It was a Friday morning like any other in Berkeley, Calif., during the spring of my freshman year. A friend barged into my dorm room and declared, “We need to drive up to Lake Tahoe today and rent a house for the summer.” So we did.
A few weeks later four guys and two girls were splitting $300 a month rent six ways for a summer home on the lake’s south shore. Like hundreds of other college students, we worked just across the Nevada state line in the casinos.
One balmy July night after dinner the guys I lived with and a few other friends went out for a walk. As we wandered through the surrounding neighborhoods we stopped to talk with a father, perhaps in his late thirties, who was playing softball in the street with a few kids, including his daughter. She was 15.
We were all 19. A few of my friends were brutally handsome. A few others were brutally fit. And that 15-year-old girl wanted nothing more than to get to know these newfound neighbors.
She pleaded with her father to let her join us on our walk. The dad, to his credit, slammed the lid on that idea. So she pleaded even more passionately with her dad. “Plleeeaase…..!!!!” she begged. This went on for several minutes. By the end, she was nearly in tears. And her dad stood firm.
As safe as his daughter would have been on a walk with us, her dad had the good sense to keep her away from six unknown guys.
We went about our walk. And I’m sure that girl thought her life was ruined—by the dad who probably steered her down a pretty good life path.
Fast forward about 15 years. A woman I came to know through an interview for my book was a student at the University of Oregon. She dated a player on the university’s football team. He physically beat her up. She is one of the most sensitive, caring women I have ever known. And she was beaten up by a man twice her size who supposedly loved her.
Fast forward another dozen years or so. Kelly Goodman, then a 21-year-old student and single mom who worked in the U of O football team’s equipment room, was by her account raped by a standout who went on to a professional football career.
Dial ahead yet another dozen years, and who-knows-how-many rapes at universities around the country, and The University of Oregon last season suspended Brandon Austin, Dominic Artis and Damyean Dotson, three Duck basketball players accused of sexually assaulting an 18-year-old woman in March. In the police report of the incident the young woman tells of one of the players boasting to a friend about how physically hard the three had been in their sexual conquest.
These are just a handful of incidents, and those close to home. The violence perpetrated upon women by men around the world is staggering. It’s on college campuses everywhere. It’s in the U.S. military.
It’s in the news again right now, with professional football player Ray Rice slugging his fiancé in the face and knocking her unconscious.
It’s in India, where reports of gang rapes are commonplace. It’s in countries where religious zealots feel so threatened by educated women that they put a bullet into the head of a teenage girl—who miraculously survives. It’s Boko Haram kidnapping hundreds of Nigerian school girls. It is everywhere. It is sheer insanity. This violence against women is insanity. It is the human race at war with itself.

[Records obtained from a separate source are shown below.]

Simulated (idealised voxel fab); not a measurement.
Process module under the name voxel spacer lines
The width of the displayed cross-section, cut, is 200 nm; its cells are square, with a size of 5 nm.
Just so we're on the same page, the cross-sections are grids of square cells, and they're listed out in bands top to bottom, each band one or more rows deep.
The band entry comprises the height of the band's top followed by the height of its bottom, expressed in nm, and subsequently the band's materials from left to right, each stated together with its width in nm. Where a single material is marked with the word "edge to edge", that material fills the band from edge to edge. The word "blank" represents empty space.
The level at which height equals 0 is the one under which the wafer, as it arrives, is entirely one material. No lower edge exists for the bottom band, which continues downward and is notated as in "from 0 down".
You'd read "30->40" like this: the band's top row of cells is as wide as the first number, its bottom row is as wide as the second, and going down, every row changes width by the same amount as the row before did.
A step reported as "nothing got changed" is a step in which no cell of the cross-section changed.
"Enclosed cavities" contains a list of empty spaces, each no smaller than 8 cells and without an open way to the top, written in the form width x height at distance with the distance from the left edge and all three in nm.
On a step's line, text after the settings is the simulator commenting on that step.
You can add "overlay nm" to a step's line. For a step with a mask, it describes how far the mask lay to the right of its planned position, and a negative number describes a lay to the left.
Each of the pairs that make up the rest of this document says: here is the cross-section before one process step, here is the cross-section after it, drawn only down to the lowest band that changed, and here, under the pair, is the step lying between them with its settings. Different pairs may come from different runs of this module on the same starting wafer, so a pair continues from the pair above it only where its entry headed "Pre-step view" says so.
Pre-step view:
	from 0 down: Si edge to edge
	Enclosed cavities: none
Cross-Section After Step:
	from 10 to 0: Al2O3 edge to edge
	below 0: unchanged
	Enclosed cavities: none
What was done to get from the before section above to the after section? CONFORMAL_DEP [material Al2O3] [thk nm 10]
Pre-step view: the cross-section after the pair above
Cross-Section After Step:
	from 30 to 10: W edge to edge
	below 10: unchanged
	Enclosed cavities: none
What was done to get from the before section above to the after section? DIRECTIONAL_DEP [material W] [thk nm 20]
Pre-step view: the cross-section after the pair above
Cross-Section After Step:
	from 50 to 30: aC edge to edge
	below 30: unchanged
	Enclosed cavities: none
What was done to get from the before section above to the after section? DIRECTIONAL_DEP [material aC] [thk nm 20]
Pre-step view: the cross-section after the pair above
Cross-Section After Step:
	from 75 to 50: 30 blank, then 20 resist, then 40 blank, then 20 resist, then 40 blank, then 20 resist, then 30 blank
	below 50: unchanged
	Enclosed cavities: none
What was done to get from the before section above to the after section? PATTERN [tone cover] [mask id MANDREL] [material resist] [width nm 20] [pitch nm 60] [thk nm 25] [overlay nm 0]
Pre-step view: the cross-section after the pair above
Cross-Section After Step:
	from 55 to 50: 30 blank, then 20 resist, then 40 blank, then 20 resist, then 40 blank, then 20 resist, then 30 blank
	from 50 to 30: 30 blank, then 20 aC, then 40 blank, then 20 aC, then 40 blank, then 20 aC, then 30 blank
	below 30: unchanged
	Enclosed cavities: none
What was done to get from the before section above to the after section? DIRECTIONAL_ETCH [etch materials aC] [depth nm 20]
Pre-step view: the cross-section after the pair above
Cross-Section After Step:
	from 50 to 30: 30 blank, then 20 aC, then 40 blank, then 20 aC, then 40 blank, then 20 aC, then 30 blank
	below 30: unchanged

As I write this I have just finished a long walk at Black Butte Ranch, a setting much like Lake Tahoe.
This time, I walked alone. Now I have a 15-year-old daughter. And I cannot help but wonder where all the fathers are, whose sons need them growing up? Whose daughters need them for a lifetime? Where are the men who will hold accountable these wild animals from the species homo sapien who belong in cages?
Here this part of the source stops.